The "hecklers" are 100% leftist liberal likely Democrats who offer nothing constructive to politics or society. They are similar to the rioters on campus when someone they disagree with shows up to speak. The town & county of Taos is generally run by very similar people who may claim to have the interests of the average Taoseno in mind but more likely are there to foist their narrow point of view upon the entire populace. Freedom & liberty are fleeting concepts to most politicians and voters. Treasure your critical thinking skills, ask a myriad of questions, study the US Constitution and our founding father's beliefs and research. Caution, politics will get in your blood (my interest started at about your age and it's still here, decades later!

Thursday, April 20, 2017 | Report this
Jill Cline

I agree with these young men. And, please. Keep participating!!!

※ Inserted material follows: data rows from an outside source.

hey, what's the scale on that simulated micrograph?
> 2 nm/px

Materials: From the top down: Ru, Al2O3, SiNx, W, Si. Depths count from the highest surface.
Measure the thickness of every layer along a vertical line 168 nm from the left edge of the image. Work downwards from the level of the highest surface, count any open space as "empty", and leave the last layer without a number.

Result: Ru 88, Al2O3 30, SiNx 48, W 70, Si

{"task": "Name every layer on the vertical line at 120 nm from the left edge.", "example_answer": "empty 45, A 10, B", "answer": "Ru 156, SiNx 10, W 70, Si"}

While I don't agree with the Gov on virtually any of her policies, the way to common ground and conversation is not the way the people there handled themselves the other day. The group was mostly angry (yes, I understand why....) - but that does not justify being rude, belligerent, hateful, antagonistic, somewhat obnoxious ... and on and on. There was no format for asking questions. There was loud "talking back" and those who had their hands raised to be called on got bypassed on even being heard because of the group's behavior and yelling over others who were talking. Her aids turned her away and escorted her to the car ... she was standing there ready to take more & it was her staff who had enough and ended it.

Yes. We have to ask why people are so mad. I'm one of them. And, we need to expect real answers back --- not calculated responses that have no real substance. But blatant obnoxious rudeness does not help. Ever.

Thursday, April 20, 2017 | Report this
Joanne Myrup

Appreciate so much the thoughtful observations and comments of these excellent young men. It's unfortunate about what happened at the recent forum, described above, and in many other such events around our country recently... I do encourage the young people (and all of us!) to not give up on the adults in our very good community and in the world, as we all are likely to mess up and behave badly at times. There are many good people around and much reason to remain hopeful...

| Friday, April 21, 2017 | Report this
Tommy Lyles

Kudos to these young men for recognizing this behavior as childish, disrespectful and unproductive. I tried watching the video and was so embarrassed that I had to stop. While I'm no fan of the Governor, she did come to Taos and offer an opportunity for civil dialogue and Taos was unable to reciprocate or respect that.